Our gal Madonna has also filed a complaint with ITV. Seems the
profanity-spewing boob-exposing, water-bottle fellating singer is deeply
wounded by those reports that she's pregnant with her third child.

And, of course, there's Michael Jackson. OK, so interviewer Martin Bashir does
come across as a tad smarmy, but it's hard to feel sorry for someone who
complains that the perfectly innocent fact that he lets little boys sleep in
his bed was taken out of context. Jackson has also filed a complaint with ITV.

However, of all of these privacy-loving celebs, it is the case of Mikey and
Cathy that makes your stunned Scooper pick her jaw up off the floor.

Catherine said she wanted her wedding to be a "homespun and intimate occasion"
-- and that her privacy was violated when Hello! published those offending
photos. And this is where the case confuses to your not-too-swift Scooper. See,
if it was supposed to be so private and intimate, why did the couple sell the
photo rights to OK! magazine for a million pounds? And why did the deal include
syndication rights to 23 mags in 21 countries?

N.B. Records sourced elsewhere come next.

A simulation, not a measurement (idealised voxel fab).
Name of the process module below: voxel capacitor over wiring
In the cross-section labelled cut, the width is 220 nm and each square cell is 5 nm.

Could it possibly be not an issue of privacy, but of control? And of moolah? It
turns out that OK! not only had to pay for the pics, they had to let Cathy and
Mikey choose the photographer, choose the pictures, and let the couple have
pictures retouched. (Ashley is wrong, pictures sometimes DO lie.) Mikey and
Cathy could even decide which of the guests they didn't want in the pictures.
This was especially important because Russell Crowe and Meg Ryan were among the
300-plus close friends who were invited to this homespun, intimate occasion,
and they were still insisting that their little affair wasn't happening.

So, Dear Readers, while Cathy and Mikey were having OK!'s pics touched and
retouched, Hello! published the sleazy pics and stole OK!'s paid "exclusive."
(This is, by the way, the same OK! that paid a rumored 1 million pounds for
exclusive first pics of the couple's first child.) Cathy and Mikey insist it's
not about the money. It is, they insist, an issue of privacy. "Both myself and
my husband wanted to share the joy but that didn't entail bedroom shots in
Hello!" But it does, apparently, entail bedroom shots in OK! The
bought-and-paid-for photo spread showed the happy couple's wedding night
bedroom, complete with petals strewn from the door to the canopy of the bed.

A Hello! pic that particularly offended Cathy was one that showed Mikey feeding
her wedding cake. "I wouldn't want a picture of my husband shoving food down my
throat to be photographed," she testified. "It looks as though all I did that
day was eat." Apparently, it's OK if everyone thinks that her hubby eats all
day; one of the approved OK! pics showed her feeding him wedding cake.

If Catherine Zeta-Jones is devastated by pics that show her eating wedding cake
with her groom, imagine the carnage that could ensue if she gets her hands on
those wicked folks at PopBitch who dug up this unfortunate portrait of her:
http://www.peternoble.org/zetajones.html

The Scoop shudders at the thought and remains, as always,
Your Faithful Scooper,Jeannette Walls

"STUPIDITY IS NOT A HANDICAP. Park elsewhere!"